Momentum and meritocracy: Open Access as a model for the future?

The OA debate continued at a recent conference in London, with proponents from both sides attending. OA has its benefits, but is it the best way forward?

Evelyn Harvey

Is Open Access (OA) publishing an unstoppable force? Does it face immovable objects in the shape of publication costs, quality control and copyright? The Third London Open Research Conference on 11 June, organised by SHERPALEAP provided a forum for lively debate from several viewpoints.

Around 70 delegates gathered at the Brunei Gallery Lecture Theatre, off Malet Street. OA proponents included representatives from Research Councils UK (RCUK) and the consultancy Key Perspectives. Non-OA publishers were represented by the Association of Learned and Professional Society Publishers (ALPSP). Institute librarians from across the UK also attended, keen to hear the latest in OA policy and technology.

The successes of OA

Several benefits to publishing under an OA model were highlighted by the speakers.

OA publication makes research available without access barriers or subscription costs. BioMedCentral and others have shown that it can be a strong publishing business model, and resources such as the Directory of Open Access Journals help researchers keep track of the ~2,500 publications available. Research is also archived pre- or post-publication in online repositories such as PubMed Central.

Deciding where to publish is fraught with difficulty for authors. Journal impact factor is a blunt tool – a study’s citation rate is often independent of IF (Seigen 1997, BMJ:314). Frank Scholze of the University of Stuttgart illustrated how the coordination of repositories and online OA journals allows individual researcher profiles to develop. Individual researcher rankings, based on personal citation rates and even readership, are made possible by searches of OA journals and repositories.

Metrics are useful for authors too — Dr Alma Swan, director of Key Perspectives UK, demonstrated a ‘download dashboard’ that provides researchers with information on their readership.

The problems with OA

This cosy setup isn’t envisaged by all. In his critical presentation, Nick Evans, Chief Operating Officer of the ALPSP, likened OA to a ‘shark’. Journal subscriptions are a major source of income for learned societies, Evans argued, and removing this will damage research, bursaries and conferences currently funded by the societies.

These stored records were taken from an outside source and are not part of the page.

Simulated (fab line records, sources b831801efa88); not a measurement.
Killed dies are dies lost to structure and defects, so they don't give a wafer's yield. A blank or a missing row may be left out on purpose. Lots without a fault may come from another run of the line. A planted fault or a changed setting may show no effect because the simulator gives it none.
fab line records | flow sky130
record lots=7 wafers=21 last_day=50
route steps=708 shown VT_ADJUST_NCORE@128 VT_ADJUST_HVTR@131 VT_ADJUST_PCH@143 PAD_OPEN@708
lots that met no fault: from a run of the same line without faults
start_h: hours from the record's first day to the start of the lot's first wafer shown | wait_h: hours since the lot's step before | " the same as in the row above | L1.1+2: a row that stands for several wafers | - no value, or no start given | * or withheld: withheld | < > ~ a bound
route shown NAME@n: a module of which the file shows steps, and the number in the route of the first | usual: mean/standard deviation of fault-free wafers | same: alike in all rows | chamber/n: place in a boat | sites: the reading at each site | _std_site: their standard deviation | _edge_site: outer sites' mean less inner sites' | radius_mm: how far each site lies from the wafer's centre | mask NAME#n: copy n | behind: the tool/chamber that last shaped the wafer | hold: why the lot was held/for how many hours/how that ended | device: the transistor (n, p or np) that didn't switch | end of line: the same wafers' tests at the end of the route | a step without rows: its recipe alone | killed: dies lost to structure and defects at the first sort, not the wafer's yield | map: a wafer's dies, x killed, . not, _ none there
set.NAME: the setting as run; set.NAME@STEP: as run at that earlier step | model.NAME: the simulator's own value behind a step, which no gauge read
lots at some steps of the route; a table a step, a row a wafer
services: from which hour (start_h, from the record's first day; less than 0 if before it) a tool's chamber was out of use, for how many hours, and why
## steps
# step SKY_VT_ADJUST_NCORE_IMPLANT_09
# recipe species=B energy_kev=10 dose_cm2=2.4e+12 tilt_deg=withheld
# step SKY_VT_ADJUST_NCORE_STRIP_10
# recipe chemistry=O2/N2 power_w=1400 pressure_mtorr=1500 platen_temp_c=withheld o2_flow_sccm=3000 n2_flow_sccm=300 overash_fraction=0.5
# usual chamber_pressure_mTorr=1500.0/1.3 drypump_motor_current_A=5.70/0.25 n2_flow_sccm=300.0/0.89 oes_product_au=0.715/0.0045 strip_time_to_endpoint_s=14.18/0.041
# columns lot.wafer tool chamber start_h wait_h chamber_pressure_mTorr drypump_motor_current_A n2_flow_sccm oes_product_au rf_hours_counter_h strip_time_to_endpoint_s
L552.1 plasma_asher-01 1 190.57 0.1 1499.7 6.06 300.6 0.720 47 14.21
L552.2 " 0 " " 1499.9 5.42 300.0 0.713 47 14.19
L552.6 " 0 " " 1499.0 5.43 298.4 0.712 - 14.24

Small publishers are certainly threatened by OA, but are there ways to adapt to the changes? Some, including the BMJ, have adopted a mixed approach, requiring subscriptions for editorial content, while research articles are free. Others are diversifying into special features such as podcasts for subscribers.

Many delegates were concerned that OA will compromise quality by allowing ‘self-publication’ and inadequate review. The high citation rates and increasing impact factors of OA journals such as those of PLoS belie perceived quality issues, countered Dr Swan, as do the acceptance standards set by many OA repositories. The possibility of social review allows a paper’s strengths and weaknesses to be identified by more than the typical three to four reviewers.

Policy and prospects

OA repositories need contributions to develop. Many of LEAP’s repositories, to which contributions are voluntary, receive only a small proportion of papers published by London institutions.

National, international and inter-agency policy will affect the progress of OA over the next few years. The Budapest Initiative (2002) and Berlin Declaration on OA followed the Lisbon Agenda (2000), and the European Commission is currently considering a mandatory OA self-archiving proposal.

Speaking for RCUK, which now has a mandatory policy on OA, Dr Astrid Wissenburg commented that policies such as six month embargoes on OA publishing may be hampering progress. She added that a lag of three to four years could be expected before new policies take effect.